Miskatonic University Press

A Modest Proposal for a More Efficient Organizational Decision-Making Effectiveness Structure at York University Libraries

problematization

Earlier this week I distributed a proposal to my colleagues: A Modest Proposal for a More Efficient Organizational Decision-Making Effectiveness Structure at York University Libraries. The full document is available in our institutional repository, and will be of interest to librarians thinking about institutional effectiveness and potential reorganization. Here is an excerpt.

Our current inefficient process

The current York University Libraries (YUL) decision-making process is outlined in Figure 1.

Diagram of current decision-making process.

There are certainly some advantages to this method: foremost is the number of opportunities it offers for discussion, analysis and critique of ideas. All librarians and archivists have several chances to offer their opinions and to speak for or against something (sometimes both in the same meeting).

But the process is obviously inefficient. Sometimes the same people and same groups hear about and argue over the same idea several times in the space of weeks. Streamlining the process will save people time and allow more concentrated and productive focus on the idea at hand. The process also inefficiently scatters both problemizing and problematizing across those people and groups: sometimes it is unclear whether they should do one, the other, or both, in what order.

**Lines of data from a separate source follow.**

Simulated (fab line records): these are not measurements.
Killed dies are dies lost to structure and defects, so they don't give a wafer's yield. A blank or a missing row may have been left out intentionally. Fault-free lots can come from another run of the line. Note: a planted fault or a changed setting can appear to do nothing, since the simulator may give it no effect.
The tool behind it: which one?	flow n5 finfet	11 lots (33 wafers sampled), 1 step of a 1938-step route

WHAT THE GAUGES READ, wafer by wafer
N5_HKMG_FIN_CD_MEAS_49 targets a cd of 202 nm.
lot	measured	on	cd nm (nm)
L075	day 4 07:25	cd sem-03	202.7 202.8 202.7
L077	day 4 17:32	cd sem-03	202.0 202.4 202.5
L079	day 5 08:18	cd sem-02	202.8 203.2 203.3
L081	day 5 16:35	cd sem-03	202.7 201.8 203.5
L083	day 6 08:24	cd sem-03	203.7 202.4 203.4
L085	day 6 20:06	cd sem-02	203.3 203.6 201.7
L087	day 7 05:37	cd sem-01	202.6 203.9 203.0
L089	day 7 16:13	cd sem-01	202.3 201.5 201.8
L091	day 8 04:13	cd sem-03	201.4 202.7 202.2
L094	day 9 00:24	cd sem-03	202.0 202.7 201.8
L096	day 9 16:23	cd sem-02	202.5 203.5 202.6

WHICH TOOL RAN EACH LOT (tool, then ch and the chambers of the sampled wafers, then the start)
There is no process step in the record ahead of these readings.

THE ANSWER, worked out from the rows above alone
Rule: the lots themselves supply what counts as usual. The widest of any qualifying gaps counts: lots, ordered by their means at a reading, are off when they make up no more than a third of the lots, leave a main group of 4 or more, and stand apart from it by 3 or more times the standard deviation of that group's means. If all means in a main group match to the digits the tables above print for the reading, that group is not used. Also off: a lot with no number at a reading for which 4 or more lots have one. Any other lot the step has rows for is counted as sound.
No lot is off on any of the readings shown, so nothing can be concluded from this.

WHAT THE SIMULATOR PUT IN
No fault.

Problemization and problematization

Before I set out the more efficient process, we must distinguish between problemizing and problematizing. The OED defines them:

  • "Problemize. v. intr. To discuss or consider problems."
  • "Problematize v. intr. To render problematic; to view, interpret, or analyse (an issue, discipline, etc.) as a problem or system of problems to be solved."

To problemize is simple: "There is a problem with X because Y." To problematize is more complex, but is explained by Foucault (1990) in his usual lucid prose: "Problematisation doesn't mean representation of a pre-existing object, nor the creation by discourse of an object that doesn't exist. It is the totality of discursive or non-discursive practices that introduces something into the play of true and false and constitutes it as an object for thought (whether in the form of moral reflection, scientific knowledge, political analysis, etc.)."[*]

Both problemizing and problematizing are part of my proposed solution: the Problem(at)ization Committee.

[*] To say something is "problematic" can be used in either sense. For example, a proposal to keep the Frost Library open 24 hours a day, 365 days a year, is problematic (in the problemize sense) for many reasons: not enough staff, increased costs, university is closed on statutory holidays and over Christmas, etc. It is also problematic in the problematize sense because it raises issues of Frost's role at Glendon, Glendon's role in York, why a library should be open at all, and, if it should, why Frost is being privileged over a Keele campus library. Therefore I propose that in our discourse we use problemic for the first sense (as in, "Can you cover my reference desk shift tomorrow?" "I'm afraid that's problemic.") and problematic for the second sense (as in, "Can you cover my reference desk shift tomorrow?" "I'm afraid that's problematic.").